There’s not horse or a saloon in sight but The Quarry is a Western, one that despite its minor key richly resonates with the themes of sin, guilt, forgiveness and redemption.
Scott Teems’ spare, laconic film opens with a man (Bruno Bichir) drinking steadily from a wine bottle as he drives through West Texas. He passes someone lying at the side of the road and turns back to investigate. He puts the stranger (Shea Whigham) in his van and they continue on. He explains to the stranger who is clearly troubled but offers no explanation of how he came to be in the middle of nowhere that he is a pastor and will be taking up a post at a little town further on. Shortly before they reach the town the preacher, David Martin, pulls in at an abandoned quarry and offers to hear the man’s confession. The latter refuses the offer and in a brief altercation accidentally kills Martin. He then assume the preacher’s identity and heads to the town and its small frame church where he meets the housekeeper, Celia (Catalina Sandino Moreno), and, after his van is broken into, the town’s sheriff, Chief John Moore (Michael Shannon), who can’t quite reconcile himself to the man’s taciturn demeanour. The townsfolk, largely uneducated Mexicans, however, see in his willingness to brand himself a sinner, a true Man of God. As the man finds solace in the words of the Bible, so his flock grows.
These are the main ingredients of The Quarry, a marvellously subdued but unremitting film that, much like the work of the Coen Brothers, depends for its success on the happy marriage of form and content which in turn depends on the talent fore and aft of the camera.
Teems, with the aid co-writer Andrew Brotzman, cinematographer Michael Alden Lloyd and composer Heather McIntosh, tells a story in which all the protagonists are experiencing some kind of spiritual malaise. The Man has killed. Of Celia, who spends a lot of time lying on her bed, smoking and telling her rosary, we only know that, as she tells The Man, she has “a lot of hate in her heart”. The Chief who had wanted to be admired in the community like his father and who is having a desultory relationship with Celia is trapped in the now-backwater town which is mainly populated by “wetbacks” after the highway bypassed it. Even the real and deceased alcoholic David Martin had had an affair with a married woman, the reason, we assume, for his taking up this new parish.

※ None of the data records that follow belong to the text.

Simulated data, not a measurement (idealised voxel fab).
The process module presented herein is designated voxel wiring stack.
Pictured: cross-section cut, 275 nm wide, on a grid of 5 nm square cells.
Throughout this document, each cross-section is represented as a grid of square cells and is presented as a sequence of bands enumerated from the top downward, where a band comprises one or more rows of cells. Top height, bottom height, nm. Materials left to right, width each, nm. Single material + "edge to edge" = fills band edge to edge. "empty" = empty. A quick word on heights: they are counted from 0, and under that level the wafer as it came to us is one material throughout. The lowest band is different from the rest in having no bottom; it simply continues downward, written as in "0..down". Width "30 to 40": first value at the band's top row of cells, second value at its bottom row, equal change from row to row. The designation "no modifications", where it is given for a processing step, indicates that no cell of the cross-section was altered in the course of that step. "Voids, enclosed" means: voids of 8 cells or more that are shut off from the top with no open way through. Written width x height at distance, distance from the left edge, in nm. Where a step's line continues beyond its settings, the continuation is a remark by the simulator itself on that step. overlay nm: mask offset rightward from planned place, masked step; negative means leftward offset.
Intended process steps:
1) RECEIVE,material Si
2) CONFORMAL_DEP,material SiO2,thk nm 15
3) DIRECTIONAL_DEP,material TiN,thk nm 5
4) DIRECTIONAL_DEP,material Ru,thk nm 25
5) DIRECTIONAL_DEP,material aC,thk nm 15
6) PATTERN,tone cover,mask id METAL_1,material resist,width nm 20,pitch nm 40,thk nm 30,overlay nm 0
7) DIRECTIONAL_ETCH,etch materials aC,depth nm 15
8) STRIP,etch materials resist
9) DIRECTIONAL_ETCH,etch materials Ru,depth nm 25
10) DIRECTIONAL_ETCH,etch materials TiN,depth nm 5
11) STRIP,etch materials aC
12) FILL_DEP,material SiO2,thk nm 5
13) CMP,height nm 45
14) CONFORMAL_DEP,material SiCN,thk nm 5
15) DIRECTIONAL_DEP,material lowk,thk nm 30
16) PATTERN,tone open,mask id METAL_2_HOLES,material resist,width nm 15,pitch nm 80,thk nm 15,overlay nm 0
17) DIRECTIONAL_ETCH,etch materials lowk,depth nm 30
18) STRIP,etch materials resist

Over and above the actual events, and for all its terseness The Quarry is surprisingly tense as we are never sure how long The Man’s deception will withstand scrutiny (Teems draws out the climactic scene in the makeshift courtroom to its maximum in this respect) the film invites us to observe the characters as they observe themselves and each other. The result is intriguing
Whilst no doubt much of the success of The Quarry derives from the novel (which I have not read) by Damon Galgut on which it is based, one feels that Teems and his collaborators have done justice to the contemplative spirit informing its familiar Western conventions .
FYI: If you enjoyed this film check out Jeff Nichols’ 2011 film Take Shelter in which Shannon starred and Whigham also appeared. For another neo-Western with a ruminative bent check out Jacques Audriard’s 2018 film The Sisters Brothers.